Beyond the impact on U.S. citizens, Cuban entrepreneurs and citizens will be hurt by renewed travel restrictions—much more so than the Cuban government. While the Trump administration framed new prohibitions on individual people-to-people travel and commercial interactions with the Cuban military as a means to support the Cuban people and private sector, these measures will have the opposite effect of their stated intent.

Nevertheless, the fact that significant elements of the prior policy remain in place offers an opportunity to salvage some benefits of engagement. As the Executive Branch prepares to issue regulations implementing the President’s National Security Memorandum on Cuba, this paper assesses the projected impact of the Trump administration’s policy and makes recommendations about how to productively tailor its impact.These include:

  • Continue core bilateral agreements pertaining to national security cooperation.
  • Appoint a career diplomatic professional as Ambassador to Cuba.
  • Continue welcoming Cuban visitors to the United States for people-to-people exchanges.
  • Define the ban on “engagement with the Cuban military” in transparent, clearly delimited terms to avoid regulatory ambiguity and needlessly petty effects.
  • Exclude common citizens from the newly expanded list of “prohibited officials of the Cuban government” barred from receiving remittances.
  • Honor and do not create obstacles for existing U.S.-Cuba commercial agreements.
  • Propose to Canada and Cuba the creation of a joint investigation into recently revealed incidents regarding U.S. and Canadian diplomats on Cuban soil.
  • Do not dedicate excess resources to Cuba sanctions enforcement.
  • Explore options to assist the Cuban people in the wake of Hurricane Irma.

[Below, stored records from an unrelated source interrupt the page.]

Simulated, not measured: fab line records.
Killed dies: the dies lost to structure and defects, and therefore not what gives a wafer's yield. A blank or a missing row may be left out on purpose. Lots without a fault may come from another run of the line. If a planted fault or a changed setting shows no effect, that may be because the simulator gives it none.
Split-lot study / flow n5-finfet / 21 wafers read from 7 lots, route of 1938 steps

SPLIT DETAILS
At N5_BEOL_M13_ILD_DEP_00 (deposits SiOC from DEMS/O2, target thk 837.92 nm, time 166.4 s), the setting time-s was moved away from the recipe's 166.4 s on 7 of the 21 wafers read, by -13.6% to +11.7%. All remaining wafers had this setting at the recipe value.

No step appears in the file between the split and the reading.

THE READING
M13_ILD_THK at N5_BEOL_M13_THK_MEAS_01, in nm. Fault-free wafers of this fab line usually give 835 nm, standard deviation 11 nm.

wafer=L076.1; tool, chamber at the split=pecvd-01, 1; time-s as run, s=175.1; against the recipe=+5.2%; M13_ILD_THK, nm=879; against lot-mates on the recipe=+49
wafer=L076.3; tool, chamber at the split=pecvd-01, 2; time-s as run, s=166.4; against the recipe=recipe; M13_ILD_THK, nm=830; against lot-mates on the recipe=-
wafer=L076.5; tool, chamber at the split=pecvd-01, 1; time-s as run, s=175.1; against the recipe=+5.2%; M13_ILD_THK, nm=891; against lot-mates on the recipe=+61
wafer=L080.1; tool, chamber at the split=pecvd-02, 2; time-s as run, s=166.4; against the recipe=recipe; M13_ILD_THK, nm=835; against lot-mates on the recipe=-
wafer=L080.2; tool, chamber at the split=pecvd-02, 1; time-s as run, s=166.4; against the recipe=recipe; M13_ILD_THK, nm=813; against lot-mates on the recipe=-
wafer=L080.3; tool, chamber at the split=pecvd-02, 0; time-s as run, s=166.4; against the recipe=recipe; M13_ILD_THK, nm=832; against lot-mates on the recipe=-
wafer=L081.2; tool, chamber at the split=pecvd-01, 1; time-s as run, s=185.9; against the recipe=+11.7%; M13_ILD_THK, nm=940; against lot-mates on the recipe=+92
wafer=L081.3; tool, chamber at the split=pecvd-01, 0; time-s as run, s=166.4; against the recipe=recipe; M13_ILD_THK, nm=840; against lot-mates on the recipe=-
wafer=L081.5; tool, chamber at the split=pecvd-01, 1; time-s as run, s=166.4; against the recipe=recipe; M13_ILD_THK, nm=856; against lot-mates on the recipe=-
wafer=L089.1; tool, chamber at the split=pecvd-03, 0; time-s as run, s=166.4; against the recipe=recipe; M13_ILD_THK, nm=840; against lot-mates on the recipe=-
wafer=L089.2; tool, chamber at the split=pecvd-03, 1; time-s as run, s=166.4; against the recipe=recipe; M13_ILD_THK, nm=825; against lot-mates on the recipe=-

The Cuba Study Group believes that U.S. interests and the just aspirations of all Cubans for a more democratic, prosperous future are best served by a normalization policy of increased economic openness and creative diplomacy. In the absence of such a commitment, we call on the Trump administration to carefully write its forthcoming Cuba policy regulations in a way that minimizes unnecessary regulatory burdens and does not hurt average Cubans.